10)   I have the best MIL to be.  Beth, if you could only see yourself from my eyes.  If you could see how special you are to me.  You have taken care of me when I couldn’t take care of myself.  You are full of wonderful advice, a helping hand and a baking queen.  Words cannot express how much Cruz and I love you and Nicolas for all you’ve done for us. 

11)   My dogs have been there for me.  Yes, they stink.  Yes, they are pains in my ass sometimes. But there’s nothing like a snuggle from a dog that you love to make all of the hurt go away…at least for a few minutes.

12)   My dad’s brothers, sisters, mom and nieces and nephews are the most supportive people that I know.  They have offered me advice, loaned me tools, written thank you notes and just have been there for me to call if I need be.  I am so lucky to have such a loving family.

13)   I have the BEST aunt that resides in San Diego, Califronia.  She’s been a rock for Cruz and I as I’ve been faced with hard decisions.  I don’t know what I did to deserve Sharon, but she’s a “good egg” and everyone needs an Aunt Sharon.  Everyone.

14)   My bride “crew” if you will have been amazing.  The girls that I chose to assist me in my big day have stuck by me as I knew that they would.  They have brought gifts of prayers, dinners, alcohol and most importantly, gifts of love.  The sincerity of these wonderful ladies has been hands-down, the best. Thank you Jess, Jess, Mary, Rachel, Rosa, Rose and Emily.  I love you all more than you’ll ever know.

15)   I like having Facebook.  I mean, not as if I didn’t like it before, but to see the “Likes” on my photos and the messages on my wall make me feel less alone.  They encourage me to keep on keeping on. (No Joe Dirt pun intended) ;)

16)   My Daddy’s truck is an outlet for a good, long, drive.  His belongings in his truck make me feel secure.  Knowing he set his own radio stations help me to remember his love for music.  Snuggling into his bucket seats remind me of his warm embrace.  As long as I can, I’ll forever cherish his truck.

17)   Closing Daddy’s accounts has been hard.  Closing checking accounts, mailboxes and other pieces make it seem so solidified, so real.  I know in my heart it is true, but seeing it on paper is a little tougher to stomach.

18)   I look forward to seeing a picture of Daddy’s helmet each week at Cruz’s races.  NASCAR was something that my dad LOVED.  Seeing his sticker on Cruz’s helmet and the helmets of other pit crew members is something that makes me smile on Sundays.  I am sure he’s smiling down too, and he’s watching over them each week.  He’s cheering on that old #31, Ryan Newman

19)   Wednesdays are hard.  Wednesday was the day each week that I would call Daddy to see if he was going to work the weekend.  If he wasn’t, I’d always try to invite him to our house to help us to work.  If so, I’d tell him to take it easy, and that I loved him.

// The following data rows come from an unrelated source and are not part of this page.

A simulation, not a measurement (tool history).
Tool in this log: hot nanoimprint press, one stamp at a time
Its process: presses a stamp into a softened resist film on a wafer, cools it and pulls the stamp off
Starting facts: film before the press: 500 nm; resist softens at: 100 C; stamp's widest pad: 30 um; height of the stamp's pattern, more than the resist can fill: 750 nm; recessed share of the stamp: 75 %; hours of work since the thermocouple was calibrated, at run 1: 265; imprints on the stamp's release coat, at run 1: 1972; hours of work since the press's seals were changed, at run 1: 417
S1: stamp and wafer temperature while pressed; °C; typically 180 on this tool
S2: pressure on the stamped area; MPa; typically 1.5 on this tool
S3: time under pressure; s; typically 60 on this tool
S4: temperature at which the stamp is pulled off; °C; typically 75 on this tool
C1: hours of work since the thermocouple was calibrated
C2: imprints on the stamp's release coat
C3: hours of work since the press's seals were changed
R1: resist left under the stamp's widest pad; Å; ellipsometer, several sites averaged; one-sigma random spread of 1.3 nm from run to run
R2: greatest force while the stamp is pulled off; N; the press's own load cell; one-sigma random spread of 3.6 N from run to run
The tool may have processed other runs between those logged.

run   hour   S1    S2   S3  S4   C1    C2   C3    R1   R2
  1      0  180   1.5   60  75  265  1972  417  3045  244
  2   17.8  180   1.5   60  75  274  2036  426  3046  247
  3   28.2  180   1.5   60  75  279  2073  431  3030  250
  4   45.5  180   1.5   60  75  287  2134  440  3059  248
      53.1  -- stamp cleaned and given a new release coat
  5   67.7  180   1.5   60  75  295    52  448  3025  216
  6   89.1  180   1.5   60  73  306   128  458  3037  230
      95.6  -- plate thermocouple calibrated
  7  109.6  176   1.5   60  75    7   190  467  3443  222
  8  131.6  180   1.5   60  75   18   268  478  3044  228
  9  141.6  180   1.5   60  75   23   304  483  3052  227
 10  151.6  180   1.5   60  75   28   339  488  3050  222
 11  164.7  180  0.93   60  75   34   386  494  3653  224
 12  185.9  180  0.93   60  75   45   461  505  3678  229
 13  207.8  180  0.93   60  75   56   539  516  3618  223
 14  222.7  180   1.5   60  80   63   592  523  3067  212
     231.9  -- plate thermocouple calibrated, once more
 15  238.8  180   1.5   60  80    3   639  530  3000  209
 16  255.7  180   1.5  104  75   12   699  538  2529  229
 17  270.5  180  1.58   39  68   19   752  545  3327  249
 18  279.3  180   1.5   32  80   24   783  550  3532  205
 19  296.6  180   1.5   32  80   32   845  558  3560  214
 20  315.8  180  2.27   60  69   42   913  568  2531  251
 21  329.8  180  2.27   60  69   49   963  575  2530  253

20)   I refuse to delete old voicemails from Daddy.  I don’t have the guts to listen yet, because the sound of his voice would be too painful to hear.  But I will not delete anything.  I’m sure there will be a time that it will all make sense.  In the last 30 days, I haven’t found that time quite yet.

21)   I take the long way home to stop by his final resting place.  I stop by and talk to him.  I tell him about what’s going on in my life.  I sometimes sit by his flowers and cry.  Sometimes I just pray.  Either way, it’s helpful to be there with him.  I feel more connected to him when I’m near where he is.

22)   Getting groceries is hard. As absurd as it sounds, I have a hard time walking by the boxes of Cheerios, his favorite cereal.  I tear up at the sight of Pepsi Cola in a can.  Those were pieces I used to identify my Daddy.

23)   We have moved his couch into our new home.  I sometimes curl up in “his” spot and nap.  I picture him in that same seat, napping in front of ESPN.  It’s comforting to know that’s where he spent his down time.  I’m trying to do more of that myself.

24)   Direct TV is amazing.  I never knew how awesome it was to actually record and show and watch it later.  Again, thank you technology.

25)   WIFI is amazing.  We lived without it for about 2 ½ weeks and AT&T got about $30.00 worth of additional GB from our account.  Now, we have our WIFI and MAN I am thankful!

26)   Finding out that we passed our final inspection was one of the most amazing days of my life.  I hate that Daddy wasn’t here to experience that feeling of elation with us, but when we found out, it felt like I had 100lbs of sand lifted off of my shoulders.  I am 100% determined he pulled a few strings too.

27)   Moving our dogs in with us a couple of weeks after we moved was the best move that I could have made.  Although I missed them dearly, I knew I needed to get my life in order before I too them out of their element.  Now, I feel better about how I plan to train them.

28)   I have a wedding that goes off in 4 months.  During the last 30 days, not a whole lot has been done to get that ball rolling.  It’ll happen.  I know it.  And if not, we’ll be okay.

29)   There is cleaning to be done.  There are photos to be hung.  There are closets that need organizing.  There is a garage that needs to be cleaned out.  However, I feel more inclined to write.  It’s helpful, and help is what I need right now.

30)   This blog continues to be an outlet.  I’m not looking for a pat on the back, or a shout out.  I just need somewhere to get it all out.  I appreciate you, the reader.  I appreciate your time.  And I appreciate your concern.